The growing economic and political crisis in Venezuela has received worldwide media coverage over the past few weeks. The Latin American country has been facing a very difficult economic crisis since 2010, which has led to hyperinflation, food shortages, poverty, increasing crime rates and mass emigration. The popular belief among Venezuelans is that the socialist government has been responsible for these outcomes.

In recent weeks, the Venezuelan crisis has created more urgency in the debate about possible solutions and the extent to which foreign powers should be involved. We conducted a survey targeting US and Venezuelan audiences to better understand their views on a potential foreign intervention by the US in an effort to solve the crisis.

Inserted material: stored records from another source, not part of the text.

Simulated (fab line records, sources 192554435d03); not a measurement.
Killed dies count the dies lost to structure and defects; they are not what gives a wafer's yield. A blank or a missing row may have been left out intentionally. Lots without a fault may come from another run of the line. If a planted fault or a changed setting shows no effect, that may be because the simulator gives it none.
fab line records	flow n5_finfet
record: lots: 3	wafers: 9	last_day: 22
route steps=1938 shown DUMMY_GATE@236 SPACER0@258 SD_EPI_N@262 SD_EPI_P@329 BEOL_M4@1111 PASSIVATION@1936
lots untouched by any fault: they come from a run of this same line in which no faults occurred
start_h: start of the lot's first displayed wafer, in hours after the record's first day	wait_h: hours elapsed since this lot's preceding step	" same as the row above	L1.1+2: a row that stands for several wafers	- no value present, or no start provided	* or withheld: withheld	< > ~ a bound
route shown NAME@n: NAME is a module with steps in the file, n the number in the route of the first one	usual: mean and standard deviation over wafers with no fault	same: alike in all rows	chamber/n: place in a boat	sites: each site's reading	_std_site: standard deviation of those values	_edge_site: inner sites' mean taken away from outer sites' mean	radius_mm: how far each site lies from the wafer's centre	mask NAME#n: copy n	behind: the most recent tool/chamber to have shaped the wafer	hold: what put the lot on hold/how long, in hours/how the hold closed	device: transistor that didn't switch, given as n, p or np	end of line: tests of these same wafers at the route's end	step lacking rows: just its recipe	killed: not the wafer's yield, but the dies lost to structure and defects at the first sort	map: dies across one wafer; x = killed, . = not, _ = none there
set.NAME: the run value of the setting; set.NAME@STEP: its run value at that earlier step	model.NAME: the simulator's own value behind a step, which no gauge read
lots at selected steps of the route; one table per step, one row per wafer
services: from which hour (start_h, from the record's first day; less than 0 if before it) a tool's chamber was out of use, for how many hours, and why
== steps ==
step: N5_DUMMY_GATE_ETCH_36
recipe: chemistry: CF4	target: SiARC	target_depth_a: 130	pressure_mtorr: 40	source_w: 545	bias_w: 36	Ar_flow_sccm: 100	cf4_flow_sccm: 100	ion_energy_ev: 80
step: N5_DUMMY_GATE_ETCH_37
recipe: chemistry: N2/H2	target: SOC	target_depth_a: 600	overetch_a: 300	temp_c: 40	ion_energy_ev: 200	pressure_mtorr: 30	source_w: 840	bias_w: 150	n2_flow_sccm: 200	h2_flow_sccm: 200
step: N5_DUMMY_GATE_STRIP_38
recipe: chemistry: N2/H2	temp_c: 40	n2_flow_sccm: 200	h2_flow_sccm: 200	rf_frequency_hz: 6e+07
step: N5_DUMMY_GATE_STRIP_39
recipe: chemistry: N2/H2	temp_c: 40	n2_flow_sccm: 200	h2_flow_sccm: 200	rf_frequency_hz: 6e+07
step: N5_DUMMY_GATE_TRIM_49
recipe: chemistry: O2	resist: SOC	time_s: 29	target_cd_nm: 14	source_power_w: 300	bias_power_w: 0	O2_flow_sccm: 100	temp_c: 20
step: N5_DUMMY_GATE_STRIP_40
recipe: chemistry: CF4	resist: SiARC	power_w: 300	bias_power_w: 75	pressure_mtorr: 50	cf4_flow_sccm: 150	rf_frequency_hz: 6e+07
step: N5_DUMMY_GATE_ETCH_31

Democratic vs Republican findings (US)

Americans can’t agree on virtually anything in 2019, from healthcare reforms to gun-control policies. However, voters from both political parties share relatively similar views on the potential ways in which the U.S. should become involved in the Venezuelan crisis, indicating that there is some sort of agreement between them in matters of foreign policy.

Opinions regarding the effectiveness of a US military intervention in Venezuela were similar across US political lines, with 82% of Democrats and 80% of Republicans in agreement that this option would substantially or greatly influence events in the country, for better or for worse. The best course of action was somewhat divided, although the breakdown was distributed nearly evenly, within both parties. 35% of Democrats and 34% of Republicans were in favor of a military intervention, nearly a quarter of both parties supported the offering of financial assistance (24% Democrats/ 21% Republicans) and approximately the same number were against the idea of an intervention of any kind. In addition, 85% of Democrats and 87% of Republicans recognised that any type of involvement from the side of the U.S. would either greatly or substantially change the course of events in Venezuela.

Possible solutions to the Venezuelan Crisis according to Democrats and Republicans

How does this compare to the Venezuelans?

As the crisis becomes more dire, Venezuelans are overwhelmingly in support of a US intervention as a necessary means to solve the crisis. When questioned about the importance of U.S. involvement, 85% of Venezuelans deemed it as either essential or important, a belief shared with 87% of Americans surveyed.

However, those who are on the front lines of the crisis expressed a less hopeful view on the possibility of a non-violent resolution, with nearly half of Venezuelans surveyed stating that there was no chance of reaching a solution without further use of violence. This belief was supported by a majority favorability for US military involvement. 54% of Venezuelans deemed a military intervention the only efficient way through which the U.S. can help in solving the crisis. In contrast, 19% claimed that the U.S. should only offer financial support. 16% believe that no intervention is needed and 11% declared undecided.

71% of Venezuelans expressed no affiliation to any political party, and instead placed their support behind specific political figures. With 82.66% of Venezuelan respondents voicing a negative opinion towards the current President of the country, Nicolas Maduro, and a strong desire for US military involvement, it would seem that the people of Venezuela have lost faith in their government to solve the crisis and are welcoming external foreign aid.

Possible solutions to the Venezuelan Crisis according to Americans and Venezuelans

As the Venezuelan crisis intensifies, so does the growing desire to come to a resolution. The majority of Americans, both Republican and Democrat, agree that US involvement is very important, but are unsure of the best course of action with only ⅓ in support of US military intervention at this time. Those experiencing the crisis firsthand, however, express increasing desperation for US intervention by any means possible.

These surveys were conducted in the United States and Venezuela, targeting respondents who expressed strong familiarity with the Venezuelan crisis. The audience was comprised of 300 respondents in each country, across men and women of all legal voting ages 18- 55+.